No, fusion is totally separate from how one complex instruction (like cpuid
or lock add [mem], eax
) can decode to multiple uops.
The way the retirement stage figures out that all the uops for a single instruction have retired, and thus the instruction has retired, has nothing to do with fusion.

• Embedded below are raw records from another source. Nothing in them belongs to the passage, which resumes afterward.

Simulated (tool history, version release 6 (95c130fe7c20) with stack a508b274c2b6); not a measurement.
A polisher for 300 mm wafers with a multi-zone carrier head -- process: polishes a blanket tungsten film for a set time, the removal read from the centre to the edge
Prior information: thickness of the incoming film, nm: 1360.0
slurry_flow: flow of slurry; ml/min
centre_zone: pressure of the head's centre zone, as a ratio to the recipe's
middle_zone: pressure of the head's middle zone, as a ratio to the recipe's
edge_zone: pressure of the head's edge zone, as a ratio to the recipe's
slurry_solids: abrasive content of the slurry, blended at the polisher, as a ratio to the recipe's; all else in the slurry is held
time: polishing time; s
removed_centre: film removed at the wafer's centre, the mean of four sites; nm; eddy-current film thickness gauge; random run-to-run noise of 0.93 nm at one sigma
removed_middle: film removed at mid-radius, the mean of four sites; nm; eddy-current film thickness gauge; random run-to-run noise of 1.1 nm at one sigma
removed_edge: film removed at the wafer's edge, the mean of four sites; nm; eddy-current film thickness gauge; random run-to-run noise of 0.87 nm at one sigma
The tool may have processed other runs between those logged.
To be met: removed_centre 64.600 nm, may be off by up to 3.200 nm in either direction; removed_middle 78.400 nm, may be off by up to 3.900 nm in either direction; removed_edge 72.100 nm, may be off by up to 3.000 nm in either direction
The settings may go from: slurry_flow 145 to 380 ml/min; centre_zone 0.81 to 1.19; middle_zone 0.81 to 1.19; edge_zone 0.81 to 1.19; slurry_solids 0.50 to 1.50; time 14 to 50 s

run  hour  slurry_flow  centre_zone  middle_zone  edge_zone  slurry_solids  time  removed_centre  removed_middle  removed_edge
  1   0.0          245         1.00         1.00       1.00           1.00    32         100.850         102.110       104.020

Macro-fusion decodes cmp/jcc or test/jcc into a single compare-and-branch uop. (Intel and AMD CPUs). The rest of the pipeline sees it purely as a single uop1 (except performance counters still count it as 2 instructions). This saves uop cache space, and bandwidth everywhere including decode. In some code, compare-and-branch makes up a significant fraction of the total instruction mix, like maybe 25%, so choosing to look for this fusion rather than other possible fusions like mov dst,src1
/ or dst,src2
makes sense.
Sandybridge-family can also macro-fuse some other ALU instructions with conditional branches, like add
/sub
or inc
/dec
+ JCC with some conditions. (x86_64 - Assembly - loop conditions and out of order)
Micro-fusion stores 2 uops from the same instruction together so they only take up 1 "slot" in the fused-domain parts of the pipeline. But they still have to dispatch separately to separate execution units. And in Intel Sandybridge-family, the RS (Reservation Station aka scheduler) is in the unfused domain, so they're even stored separately in the scheduler. (See Footnote 2 in my answer on Understanding the impact of lfence on a loop with two long dependency chains, for increasing lengths.)
P6 family had a fused-domain RS, as well as ROB, so micro-fusion helped increase the effective size of the out-of-order window there. But SnB-family reportedly simplified the uop format making it more compact, allowing larger RS sizes that are helpful all the time, not just for micro-fused instructions.
And Sandybridge family will "un-laminate" indexed addressing modes under some conditions, splitting them back into 2 separate uops in their own slots before issue/rename into the ROB in the out-of-order back end, so you lose the front-end issue/rename throughput benefit of micro-fusion. See Micro fusion and addressing modes
Both can happen at the same time
cmp [rdi], eax
jnz .target
The cmp/jcc can macro-fuse into a single cmp-and-branch ALU uop, and the load from [rdi]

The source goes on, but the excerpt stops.